Kit Brookman’s new play, A Rabbit for Kim Jong-Il, appears to be a charming, absurdist work about the covert appropriation of a colony of gigantic German rabbits by a North Korean emissary. But it is actually based on a bizarre, but true story.
The brilliant opening scene sets the tone of a comic thriller – funny and scary in equal parts. Johann, the German breeder of prize winning giant rabbits (Steve Rodgers) has agreed to sell a couple of his rabbits to North Korea in order to set up a breeding program to help with their famine. When the North Korean military goon, Mr Chung (Kaeng Chan) arrives to collect them however, things quickly turn nasty. A gun is drawn, a suitcase full of cash is thrown at the hapless Johann, threats are made and the rabbits are whisked away, leaving Johann humiliated, terrified and enraged.
The subsequent scenes don’t maintain the excitement of the opening and there is a distinct change of pace and tone, replacing the thriller element with a more whimsical mode. Director Lee Lewis nevertheless keeps a tight hold on the increasingly comic arc of the production, easily shifting gears between the whimsical, the absurd, the frantic and the touching.
Johann and his friend Sophie, the pet shop owner (who is actually an undercover CIA agent) played by Kate Box, travel to North Korea to retrieve the rabbits and discover the dastardly truth about how they will be used as part of the Dear Leader’s birthday celebrations.
Once there, the two bumbling chums meet up with Mr Chung and his boss, Ms Park Chun-Hei (Meme Thorne) and are plunged into the the absurd world of North Korea in which Chung and Chun-Hei are ruthless but tragic puppets of the state – brainwashed and powerless. There are a few moments that don’t gel in this part of the play, but nothing that a judicious tweeking over the course of the production wouldn’t fix.
A Rabbit for Kim Jong-Il may be a play about a group of stolen rabbits, but in this production the playwright, Kit Brookman’s performance of Felix the rabbit steals the show. I’m so glad that he reluctantly agreed to play the role of this serene and enlightened rabbit as his understated performance, ripe with irony, is magnetic. He serves as the perfect counterpoint to Rodgers’ wonderfully sweaty, desperate and pitiful performance as Johann and Kate Box’s high energy, cartoonish CIA spy, who provides the mad cap humour in the play.
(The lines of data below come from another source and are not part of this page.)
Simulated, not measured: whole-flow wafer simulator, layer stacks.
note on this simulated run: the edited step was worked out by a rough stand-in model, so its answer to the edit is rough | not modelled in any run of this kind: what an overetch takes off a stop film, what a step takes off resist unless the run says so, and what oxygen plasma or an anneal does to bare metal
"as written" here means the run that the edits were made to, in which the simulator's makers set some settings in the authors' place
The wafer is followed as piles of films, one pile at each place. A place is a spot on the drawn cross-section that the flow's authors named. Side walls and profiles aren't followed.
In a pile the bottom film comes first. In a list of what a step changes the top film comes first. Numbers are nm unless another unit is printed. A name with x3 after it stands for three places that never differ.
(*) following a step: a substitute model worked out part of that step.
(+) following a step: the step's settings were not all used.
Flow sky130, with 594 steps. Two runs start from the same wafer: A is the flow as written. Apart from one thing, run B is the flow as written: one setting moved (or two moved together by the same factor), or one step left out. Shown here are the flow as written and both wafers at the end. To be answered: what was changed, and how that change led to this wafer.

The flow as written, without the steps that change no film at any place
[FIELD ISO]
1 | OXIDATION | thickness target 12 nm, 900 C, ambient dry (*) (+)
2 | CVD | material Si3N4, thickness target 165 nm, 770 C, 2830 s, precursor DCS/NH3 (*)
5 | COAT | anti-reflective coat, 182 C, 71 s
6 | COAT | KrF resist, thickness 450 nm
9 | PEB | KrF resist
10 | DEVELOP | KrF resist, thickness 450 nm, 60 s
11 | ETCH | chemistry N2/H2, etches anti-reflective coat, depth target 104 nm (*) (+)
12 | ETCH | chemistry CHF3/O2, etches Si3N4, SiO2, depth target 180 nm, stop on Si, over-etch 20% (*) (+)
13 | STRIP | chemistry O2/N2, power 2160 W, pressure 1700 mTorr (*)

This play has much in common with Adam Johnson’s brilliantly terrifying black comic novel, The Orphan Master’s Son, in the way Brookman depicts the hermetically sealed, Stalinist world of North Korea as Kafkaesque, although Brookman’s play is not nearly as trenchant or horrifying. This is a far lighter, gentler work that exploits the bizarre social and political world view of North Korea for comic effect. But Brookman also raises questions about the moral compass of his Western characters. Steve Rodgers’ character, Johann is the embodiment of the North Korean view of Western decadence: he is weak willed, sentimental, lazy, greedy and undisciplined.
In the end, it is the Rabbit that has the last word, leaving us wondering whether we, in the West, are really so much better.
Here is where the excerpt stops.